Up Sucker Creek

Up Sucker Creek
Photo Courtesy of the Lake Oswego Library

Thursday, June 8, 2017

License to extort, power to abuse

HB 2004

There's more than one way to skin a cat, 
but it's probably going to be more expensive.

If approved, Senate amendments to HB 2004 will allow, even encourauge tenants to extort concessions from their landlords when an eviction (or rent increase) is imminent.  If there are no real mantnance issues that a tenant can use to hold onto an apartment, they can always be created.  Oops!
So sorry, things just keep breaking here every 60 days.  

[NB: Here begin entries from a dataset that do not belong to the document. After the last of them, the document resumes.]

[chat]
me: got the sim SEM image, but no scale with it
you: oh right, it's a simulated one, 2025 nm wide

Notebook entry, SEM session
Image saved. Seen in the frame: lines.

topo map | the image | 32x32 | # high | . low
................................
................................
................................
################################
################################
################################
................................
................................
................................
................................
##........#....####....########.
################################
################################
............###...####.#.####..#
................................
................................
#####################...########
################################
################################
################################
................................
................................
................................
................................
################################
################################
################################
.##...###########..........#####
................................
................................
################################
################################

Landlords have used no-cause "eviction", or non-renewal of leases, as a way to weed out undesirable tenants without the expense and trouble of using the court system.  Most people don't undestand that this process has huge benefits for tenants:  By not going to court, a tenant avoids having a formal eviction on their record that will be used to exclude them from future rentals.  Laws that prohibit no-cause "evictions" will force a court case and add to the cost of doing business, but will not keep undesirable tenants in an apartment.  

In business, over-regulation makes everything more expensive.  Costs ALWAYS get passed on to the people who can least afford it.  It's one thing to create a fair business environment, but when government starts picking winners and losers, we all lose.  

Rent control that limits a landlord's income would be disastrous for everyone, but even if this option isn't in the cards this legislative session, it isn't a win for anyone when government piles on costs that makes life more expensive for everyone.  

A Proposal to Allow Rent Control in Oregon is Probably Dead

Portland Mercury, May 31, 2017 By Dirk Vanderhart

The rent control dream appears dead. 
After the Oregon House of Representatives earlier this year passed a bill that would kill the state's pre-emption on local limits on rent hikes, a Senate committee this afternoon chopped that provision before moving the legislation before the full Senate.
The removal came in a package of amendments taken up by the Senate Committee on Human Services during a work session. The amendments' passage means cities and counties likely won't win permission to adopt so-called "rent stabilization" policies that limit what landlords can charge. Legislators had heard from hundreds of renters, advocates, and landlords embroiled in the heated debate over the state's soaring rent costs. 

Interesting to see who the "winners" and "losers" are according to the press, activists and popular, albeit uninformed opinion.  

"Rent Stabilization" is a euphanism for rent control which caps a rental housing owner's income.  No one should be fooled by the name switcheroo.  There are other forms of "rent stabilization" that make doing business more difficult and expensive and interferes with productivity and raises prices.

The vote diminished the hopes of activists and advocacy groups who'd seen their caused championed by House Speaker Tina Kotek in this year's legislative session, but could not find much muscular support in the House Senate.

Both Holland and Black still see promise in the bill that's now before the full senate. It would prevent landlords from issuing no-cause evictions to tenants who are at least nine months into a month-to-month tenancy (a more lenient standard than six months, which had been in the bill), instead only allowing eviction for a set of "just" causes. The bill would also prevent no-cause evictions within 60 days if a tenant asked for necessary repairs, and prevent a landlord from raising the rents on a tenant more than once every 12 months, among other things. 

Those are wins, Black says, but they won't allow the City of Portland to create a policy for limiting rental increases within the city, which local leaders had pushed for and had been one of PTU's main goals of the session.